But it turns I don’t have to. I can still enjoy a huge array of the scheduled talks live on-line and even join in with question and answer sessions after some of them. In fact, I can see and hear far more of the distinguished, inspirational speakers than I could have if I’d been to the festival in person. Because I can select from any talk on any day of the 10-day event.
And it’s not that I can do that because I had a ticket for the festival. Anyone can, just by going to the the Hay Festival Digital site, browsing the programme, then signing up for any talk or performance that takes your fancy.
The range of subjects is huge - from science to politics, arts to history, language to life - so you’re bound to find something that takes your fancy.
The talks are at set times, and when you sign up for whichever one(s) you want (there’s no limit to how many that is. I constrained myself to a maximum of three each day. It was hard!) you get sent a 10 minute warning when each session is about to start.
All of this completely free, but if you would like to support the work currently being done to provide all these fantastic digital delights, and help to ensure there’s a ‘real life’ festival next year, you can make a donation
Front row at: The National Portrait Gallery
The BP Portrait Award is an annual exhibition (and one of my favourites) that showcases the best in innovative contemporary portraiture.
The works are selected from nearly 2,000 entries from artists around the world, and is always a dazzling, unexpected, moving and uplifting experience.
This year, everyone can enjoy the chosen pieces in satisfying detail thanks to the excellent, fully interactive virtual tour on the Portrait Gallery’s website
Front row at : Sadler’s Wells
If dancing is your delight, then head over the Sadler’s Wells website, where you’ll find a fabulous selection of free full-length dance performances and brilliant workshops ‘on’ their Sadler’s Wells Digital Stage
The performances are specifically timed, and then available for seven days on Facebook and YouTube.
Front row at: Town Hall Symphony Hall, Birmingham
Birmingham’s renowned Symphony Hall is widely considered to be one of the best in the world and usually hosts a busy schedule of concerts and performances.
The centre has chosen to make their live music available to the widest possible audience via Facebook Watch Parties. To find out how to join in, and to watch any of the performances already broadcast, click here
Front row at: The National Theatre
The National has been streaming a selection of their world-class productions for free on YouTube as part of their NT At Home programme. At the time of writing the spellbinding performances of Ralph Fiennes and Sophie Okenedo as Anthony and Cleopatra, were on offer, and next up is Gillian Anderson as Blanche DuBois in A Streetcar Named Desire.
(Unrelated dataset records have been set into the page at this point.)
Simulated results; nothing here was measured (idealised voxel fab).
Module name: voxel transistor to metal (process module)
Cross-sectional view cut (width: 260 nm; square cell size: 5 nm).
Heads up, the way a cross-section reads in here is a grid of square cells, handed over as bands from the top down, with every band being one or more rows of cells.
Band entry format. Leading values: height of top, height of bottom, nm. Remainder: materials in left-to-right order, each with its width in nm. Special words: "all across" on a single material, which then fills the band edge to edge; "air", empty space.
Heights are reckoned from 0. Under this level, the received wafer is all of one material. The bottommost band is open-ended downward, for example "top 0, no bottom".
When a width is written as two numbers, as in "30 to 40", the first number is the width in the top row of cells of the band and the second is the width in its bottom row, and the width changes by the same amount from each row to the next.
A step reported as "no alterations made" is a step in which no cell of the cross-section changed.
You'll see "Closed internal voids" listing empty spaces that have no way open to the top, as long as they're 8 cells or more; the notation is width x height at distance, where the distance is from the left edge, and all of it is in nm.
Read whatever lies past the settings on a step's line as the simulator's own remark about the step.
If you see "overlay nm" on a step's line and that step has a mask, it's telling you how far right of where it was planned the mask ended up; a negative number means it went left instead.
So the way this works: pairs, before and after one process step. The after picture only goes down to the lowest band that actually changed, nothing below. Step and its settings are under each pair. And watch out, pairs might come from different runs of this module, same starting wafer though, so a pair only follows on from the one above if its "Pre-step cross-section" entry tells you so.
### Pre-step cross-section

Visit the NT website to find the full schedule
Front row at: The Royal Opera House
Magnificent opera in magnificent surroundings enjoyed from the surroundings of your own (magnificent?) home.
The Royal Opera House has a free programme of curated online broadcasts as part of what they’re calling their OurHousetoYourHouse series.
Details of the full-length productions, musical masterclasses and glimpses behind the scenes that can be seen for free are on their website
Front row at: Turner Contemporary
The Turner Contemporary has played a major part in making Margate a mecca for artists and art, and their intriguing new exhibition, We Will Walk, Art and Resistance in the American South, is available as a virtual tour hosted on YouTube via the gallery’s website
Front row at: The Royal Academy
Did you miss out on seeing the blockbuster (and incredibly busy) Picasso and Paper exhibition?
Well now, you catch up with the huge and wide ranging selection of pieces on display without having to to battle with the crowds thanks to a carefully filmed virtual tour
And, better still (well, as a huge David Hockney fan, I think it’s better) is the chance the RA website offers to revisit two of his landmark exhibitions at the gallery, both of which I was lucky enough to see in person.
Front row at: anywhere you choose
Of course, you don’t just have to confine your cultural delicacies to things going on in the UK. You could, for example, dip into the selection of performances at Live With Carnegie Hall or settle down to one of the nightly opera streams from the Metropolitan Opera in New York.
If you fancy more of a cultural meander there’s a mind-bogglingly wide range of content and experiences, on Google Arts and Culture I dare you to spend less than an hour bingeing on what’s on offer on the site.
This really is a time when artistic and cultural experiences and events are open to us all in a way they never have been before, and may never be again.
From the comfort of my front row seat, I hope you’ll make the most of every glorious moment on yours.